A boss has the title. A leader has the people.
– Simon Sinek
Writing in The Book of Business Anecdotes, Peter Hay recounts the following story:
In the 1950s, marketing whiz Stanley Arnold was working at Young & Rubicam, where he was asked to come up with a marketing campaign for Remington Rand. The company was among the most conservative in America. Its chairman at the time was retired, General Douglas MacArthur. Intimidated at first by a company that was so much a part of America, Arnold also found in that phrase the first inspiration for a campaign. After thinking about it, he went to the New York offices of Merrill Lynch, Pierce, Fenner, and Beane, and placed the ultimate odd-lot order:
“I want to purchase,” he told the broker, “one share of every single stock listed on the New York Stock Exchange.” After a vice president tried to talk him out of it, the order was finally placed. It came to more than $42,000 for one share in each of the 1098 companies listed on the Big Board at the time. Arnold now took his diversified portfolio into a meeting of Remington Rand’s board of directors, where he argued passionately for a sweepstakes campaign with the top prize called A Share in America. The conservative old gentlemen shifted around in their seats and discussed the idea for a while. “But Mr. Arnold,” said one, “we are not in the securities business.” Said another, “We are in the shaver business.”

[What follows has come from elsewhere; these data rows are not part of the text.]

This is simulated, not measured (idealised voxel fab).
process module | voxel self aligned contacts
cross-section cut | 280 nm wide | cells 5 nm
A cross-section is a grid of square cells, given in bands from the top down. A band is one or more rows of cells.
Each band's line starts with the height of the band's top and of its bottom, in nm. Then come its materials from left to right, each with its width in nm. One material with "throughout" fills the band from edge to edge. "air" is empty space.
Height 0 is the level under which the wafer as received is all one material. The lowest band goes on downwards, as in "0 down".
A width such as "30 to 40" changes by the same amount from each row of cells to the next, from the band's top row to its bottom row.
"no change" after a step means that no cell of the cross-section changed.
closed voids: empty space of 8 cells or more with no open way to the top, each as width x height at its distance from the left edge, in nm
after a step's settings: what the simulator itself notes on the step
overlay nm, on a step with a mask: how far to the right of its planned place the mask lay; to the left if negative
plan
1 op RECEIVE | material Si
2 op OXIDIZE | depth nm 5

“I agree that you are not in the securities business,” said Arnold, “but I think you also ought to realize that you are not in the shaver business either. You are in the people business.” The company bought the idea.
People business. It’s one of the most complex challenges you will face in leadership. And it’s one you’ve got to conquer if you are going to succeed. Unfortunately, you don’t always get to choose those people. In fact, you might at times feel like the person who said, “Sometimes I wish I was an octopus so I can slap eight people at once”.
Since slapping people is out of the equation as a leader, we must reconcile the fact that as leaders we are in the people business. This is our greatest challenge and it’s our greatest reward. Here are a few reminders on how as a leader you can win with people.
You win by winning their hearts
Too often this is where many a leader drops the ball. This is a leadership principle I learned from John Maxwell almost twenty years ago. Maxwell said, “Always touch a person’s heart before you ask him for a hand.”
A good leader will invest relationally with his or her people before asking for their hand. It’s when you’ve made this connection first you open the door to other possibilities and opportunities. But first, win their heart.
You win by investing in your people
When your people know that you are invested in them they will go to great lengths to perform. This investment is not just monetary although it’s included. Winning with your people happens as you empower and equip them to not only meet their expectations but to exceed them.
“Whatever we expect with confidence,” said Brian Tracy, “becomes our self-fulfilling prophecy”. You win with your people when you raise their level of confidence and remind them of their potential and abilities on a regular basis.
You win with people by conceding the spotlight
I’ve said it many times and it’s worth repeating here now. Expressions of servant leadership are found when you concede being in the spotlight by putting someone else in it. And this is how you win with people.
Billy Hornsby said, “It’s okay to let those you lead outshine you, for if they shine brightly enough, they reflect positively on you”. You can only win with people as a leader on this level if you’re secure enough to drop your ego and quit worrying about who gets the credit for what. You win with people when you celebrate your people and their successes.
You win with people when you listen to your people
You win with your people when you learn how to listen. Some of the best ideas in any organization will not flow out of the corner offices, but into them. As a leader, you must do as Howard Behar suggests in his book. It’s Not About The Coffee, and “put the time into listening, even to what’s not said…You’ll know what your customers want, you’ll know why the passion is missing from your organization, and you’ll learn solutions to problems that have been sitting there waiting to be picked.”
Winning with people happens when you are more concerned with what they have to say than you are in what you have to say. Your leadership hinges at times on your ability to be quiet and listen.
You win with people when you commit to developing leaders
Your success as a leader doesn’t come when you gain more followers but when you develop more leaders. Simply put, multiplication is the math of leadership. You win with your people by multiplying the number of leaders in your organization.
“A leader is best when people barely know he exists,” said Lao Tzu, “when his work is done, his aim fulfilled, they will say: we did it ourselves”. And this is the ultimate goal of your leadership and the definitive mark of winning with your people. It’s as you raise them up as leaders and empower them that you win.
Your leadership rises and falls on your ability to win with people. Make it a priority and you will go far.